These ideas can be used in any class, or any subject, but arose as a solution to a specialist situation.
Specialist teachers have such limited time with students—and so many students—that getting an overview of students’ learning becomes a perpetual challenge. My colleagues and I have been wondering how to get a better understanding of the students’ understanding, and looking for ways to consolidate and solidify the learning at the end of each class. At the same time, we have been having discussions about how to make parents more aware of the wonderful learning that happens in Music. After a lot of discussion, we came up with something that ticks ALL these criteria. And on top of that, the kids think it’s really fun! We call it “Music Reporters”.
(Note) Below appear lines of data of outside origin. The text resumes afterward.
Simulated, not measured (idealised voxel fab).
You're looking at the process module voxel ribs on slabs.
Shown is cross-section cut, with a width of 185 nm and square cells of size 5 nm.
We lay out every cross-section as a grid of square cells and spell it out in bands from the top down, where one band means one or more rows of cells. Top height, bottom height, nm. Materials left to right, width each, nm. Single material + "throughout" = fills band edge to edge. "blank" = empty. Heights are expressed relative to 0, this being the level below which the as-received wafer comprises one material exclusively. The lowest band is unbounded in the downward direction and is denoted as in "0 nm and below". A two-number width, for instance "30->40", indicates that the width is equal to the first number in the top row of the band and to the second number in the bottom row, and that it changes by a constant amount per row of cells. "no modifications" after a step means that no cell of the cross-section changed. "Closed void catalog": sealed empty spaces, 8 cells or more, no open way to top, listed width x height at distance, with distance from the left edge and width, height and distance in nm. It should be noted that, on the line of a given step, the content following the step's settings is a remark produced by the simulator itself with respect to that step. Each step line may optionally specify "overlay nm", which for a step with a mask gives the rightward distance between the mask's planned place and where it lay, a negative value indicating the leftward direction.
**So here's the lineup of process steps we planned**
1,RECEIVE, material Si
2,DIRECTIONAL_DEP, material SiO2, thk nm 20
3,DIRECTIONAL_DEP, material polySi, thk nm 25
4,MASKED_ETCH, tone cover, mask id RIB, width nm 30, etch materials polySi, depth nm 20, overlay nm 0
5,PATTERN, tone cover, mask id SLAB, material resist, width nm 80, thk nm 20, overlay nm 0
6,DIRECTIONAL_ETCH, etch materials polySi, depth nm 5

In a nutshell, the students are responsible for capturing the learning that goes on during class and summing it up at the end. We put students on a rotation—four or five students in each class—and they will have a chance to be the “reporters”. I bought some neckties, scarves, and hats at the dollar store, and now I am thinking to fashion a media pass that the students could wear as well. This little bit will do a lot to help the children get into their role.
When I introduced the idea, we took time to discuss what learning looks like and made a list of questions that the reporters could ask students to find out what they are learning and to get deeper into their thinking. They took photos and videos to capture the action. (N.B. In the first weeks, students just took photos and videos of everything, so we had to stop and talk about being intentional and selective about what they capture.)
We reserved some time at the end of class for the reporters to share what they found. The intention, then, is that we can do a brief write-up as a class of what learning took place that week. This can be shared with the parents on our class blog.
Here is the consolidated list of the questions our reporters wanted to ask in order to find out more about what the students and thinking and learning. These could be great prompts for metacognition and reflection in any subject area. We have them on the wall by our reporter accessories.
The reporters loved their special role, and the other students loved being interviewed! This was great for metacognition, as the reporters were thinking differently, and the other students were stopping to think more carefully about how they described their experiences. And with the students summing everything up at the end of class, I can more easily identify student misconceptions or tangential inquiries. I think this has a lot of potential!
What are your strategies for getting a picture of your students’ deeper thinking?